This week we will continue exploring the different questions that have emerged in the ICT for Development, Aid Work and Communicating Development during the recent years. My previous posts were centred on the intersections between racism and other of forms of discrimination based on dimensions such as poverty, ethnicity and religion. This week I will analyse another essential variable to the study – gender. The intersections between gender and racism, and between the other elements that we have already viewed, makes the topic of racism in ICT for Development and Aid Work even more complex.
Gender is an essential dimension that should always be taken into account in the analysis of different types of discrimination such as racism. The importance of its inclusion in the analyses is acknowledged by researchers such as Denskus and Esser (2015). It is crucial to note that the concept of empowerment has, in fact, originated in work on community participation and gender relations. Gender and gendered social norms are signiticant topics to be considered when the capability approach is applied to development. Since this approach offers the tools to think not only on economic growth but also on individual freedom (Kleine, 2010).

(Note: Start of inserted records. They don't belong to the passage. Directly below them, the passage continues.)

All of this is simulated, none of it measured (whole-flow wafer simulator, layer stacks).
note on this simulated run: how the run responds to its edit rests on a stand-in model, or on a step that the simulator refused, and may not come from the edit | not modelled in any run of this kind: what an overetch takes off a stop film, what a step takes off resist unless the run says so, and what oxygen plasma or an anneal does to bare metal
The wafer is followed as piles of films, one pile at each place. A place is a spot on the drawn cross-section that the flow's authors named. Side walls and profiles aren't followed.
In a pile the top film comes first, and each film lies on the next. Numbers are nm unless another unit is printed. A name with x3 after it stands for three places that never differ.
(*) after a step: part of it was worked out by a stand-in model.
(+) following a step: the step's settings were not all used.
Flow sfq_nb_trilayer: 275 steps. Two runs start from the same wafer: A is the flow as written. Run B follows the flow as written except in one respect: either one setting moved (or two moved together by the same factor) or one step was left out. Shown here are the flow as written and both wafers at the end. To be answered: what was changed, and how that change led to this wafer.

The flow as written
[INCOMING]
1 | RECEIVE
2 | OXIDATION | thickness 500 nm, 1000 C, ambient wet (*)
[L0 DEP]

In the study of visual methodologies in participatory ICT4D, Bentley, Nemer and Vannini (2019) give the example of Gender Links, which is a regional civil society organization that activates in 15 countries in order to promote gender equality. However, organisation such as Gender Links may experience important problems to balance the different requirements and goals their multiple stakeholder. For this reason, it is extremely important to analyse the materials that are produced by this type of organizations in a critical way. Bentley, Nemer and Vannini (2019) note that critical ICT engagement involves the use of a cultural identity lens. This lens always requires the consideration of factors such as race and gender.
Authors such as O’Donnell and Sweetman (2018) allert us the fact that the new technologies have created not only new opportunities and advantages but also new challenges such as new modalities for gender-based violence. O’Donnell and Sweetman (2018) also argue that marginalised groups and individuals need to be offered the opportunity to create content. From the point of view of ICT for development, content should be created by people of all gender, races and ethnicities. The study of the intersections between racism and gender may challenge the conventional discourses that are created by power holders and that dominate the communication processes. Besides post-colonial power inequalities, racism and sexism are two of the most frequent forms of discrimination in the online environments and resources.
According to O’Donnell and Sweetman (2018), technology always mirrors the societies and communities that created it. Equal access to technological resources and their effective employment is directly linked with the intersection between factors such as gender, race and ethnicity. As a consequence, digital tools should always have a special place in the reflection on the inequalities and injustices that happen in the contemporary world.
References:
Bentley, C.M., Nemer, D. & Vannini, S. 2019: “When words become unclear”: unmasking ICT through visual methodologies in participatory ICT4D, AI & Society, 34, 477–493.
https://doi.org/10.1007/s00146-017-0762-z
Denskus, T., Esser, D. 2015: TED Talks on International Development: Trans-Hegemonic Promise and Ritualistic Constraints, Communication Theory 25:2, 166-187.
https://doi.org/10.1111/comt.12066
Kleine, D. 2010: ICT4WHAT?—Using the choice framework to operationalise the capability approach to development, Journal of International Development 22:5, 674–692.
https://doi.org/10.1002/jid.1719
O’Donnell, A. & Sweetman, C. 2018: Introduction: Gender, development and ICTs, Gender & Development, 26:2, 217-229.